Security clearance is a poor proxy for whether or not someone is involved with the security services.

A lot of people obtain security clearances because of jobs that brings them only in cursory contact with anything secret, either because it is a requirement, or because it is a hassle not to.

E.g. I once did a two week contract for a Norwegian defence research group. The stuff I worked on was not restricted in any way, but the only reason I didn't have to be put through security clearance procedures was that they were in too much of a rush and opted for the inconvenient alternative:

One of the senior developers spent two weeks "babysitting" me: Despite working from an office in a wing of the building that housed no high security projects, he had to follow me around wherever I went. Including standing outside the toilets whenever I had to go, and follow me when I went to lunch.


Last time I checked, every commissioned officer in the military gets at minimum a Secret clearance. Per Wikipedia that's 236,826 in 2010 in the active military, add the reserves and I'd assume it's over 300K.

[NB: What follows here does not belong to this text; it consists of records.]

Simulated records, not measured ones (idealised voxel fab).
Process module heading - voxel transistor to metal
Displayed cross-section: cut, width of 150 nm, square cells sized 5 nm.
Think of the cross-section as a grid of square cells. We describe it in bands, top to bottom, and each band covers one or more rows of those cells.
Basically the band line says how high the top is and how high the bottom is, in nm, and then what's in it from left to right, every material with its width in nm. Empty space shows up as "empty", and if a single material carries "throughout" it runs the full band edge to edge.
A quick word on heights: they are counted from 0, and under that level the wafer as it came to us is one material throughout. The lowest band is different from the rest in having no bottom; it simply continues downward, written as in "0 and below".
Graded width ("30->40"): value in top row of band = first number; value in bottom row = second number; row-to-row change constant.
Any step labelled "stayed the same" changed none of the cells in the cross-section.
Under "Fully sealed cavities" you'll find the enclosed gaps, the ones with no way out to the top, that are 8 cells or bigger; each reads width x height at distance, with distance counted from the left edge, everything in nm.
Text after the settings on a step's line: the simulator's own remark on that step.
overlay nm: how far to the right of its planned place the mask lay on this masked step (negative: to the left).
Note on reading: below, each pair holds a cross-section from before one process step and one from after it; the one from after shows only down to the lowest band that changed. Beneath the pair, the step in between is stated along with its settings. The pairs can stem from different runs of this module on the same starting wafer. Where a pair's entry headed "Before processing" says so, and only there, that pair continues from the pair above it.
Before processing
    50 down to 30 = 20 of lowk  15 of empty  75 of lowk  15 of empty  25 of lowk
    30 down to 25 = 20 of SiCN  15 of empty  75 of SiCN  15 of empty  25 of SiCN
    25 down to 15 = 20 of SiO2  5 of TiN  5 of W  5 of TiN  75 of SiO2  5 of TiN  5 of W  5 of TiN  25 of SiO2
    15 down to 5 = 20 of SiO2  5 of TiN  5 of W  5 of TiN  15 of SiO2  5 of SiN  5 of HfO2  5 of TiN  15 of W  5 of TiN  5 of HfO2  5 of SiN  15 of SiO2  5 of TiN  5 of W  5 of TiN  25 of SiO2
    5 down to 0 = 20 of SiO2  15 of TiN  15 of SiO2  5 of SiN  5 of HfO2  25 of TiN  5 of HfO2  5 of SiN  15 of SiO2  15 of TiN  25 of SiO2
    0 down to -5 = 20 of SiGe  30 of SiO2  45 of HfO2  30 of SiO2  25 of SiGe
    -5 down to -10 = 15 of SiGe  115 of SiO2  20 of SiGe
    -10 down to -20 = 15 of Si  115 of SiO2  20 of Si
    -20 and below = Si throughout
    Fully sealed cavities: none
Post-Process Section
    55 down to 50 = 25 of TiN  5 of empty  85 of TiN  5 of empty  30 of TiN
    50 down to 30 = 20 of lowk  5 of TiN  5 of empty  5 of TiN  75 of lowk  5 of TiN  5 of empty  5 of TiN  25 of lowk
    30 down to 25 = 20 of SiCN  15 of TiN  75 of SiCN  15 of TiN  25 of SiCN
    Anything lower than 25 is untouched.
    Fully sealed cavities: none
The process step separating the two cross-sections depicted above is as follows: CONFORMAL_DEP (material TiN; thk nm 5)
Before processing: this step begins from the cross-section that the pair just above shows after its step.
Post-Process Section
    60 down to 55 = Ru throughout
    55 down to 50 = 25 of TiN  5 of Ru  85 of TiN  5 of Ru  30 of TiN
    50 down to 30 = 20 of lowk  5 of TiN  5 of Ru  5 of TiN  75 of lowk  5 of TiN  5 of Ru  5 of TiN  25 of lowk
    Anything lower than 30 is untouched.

If the security services in East Germany thought you weren't secure, you'd be working menial jobs for life, if you weren't in prison. In the USA, is a "security clearance" necessary to go to university? To work as a doctor?

There's a bit in the film "The Lives of Others", where a neighbour sees the Stati agent install bugs. The agent tells the neighbor that if she tells the target he's being bugged, then her daughter will lose her place in university. One of the characters in the film is a director of plays. He has "lost his security clearance" for critiquing the regime, was blacklisted and couldn't work.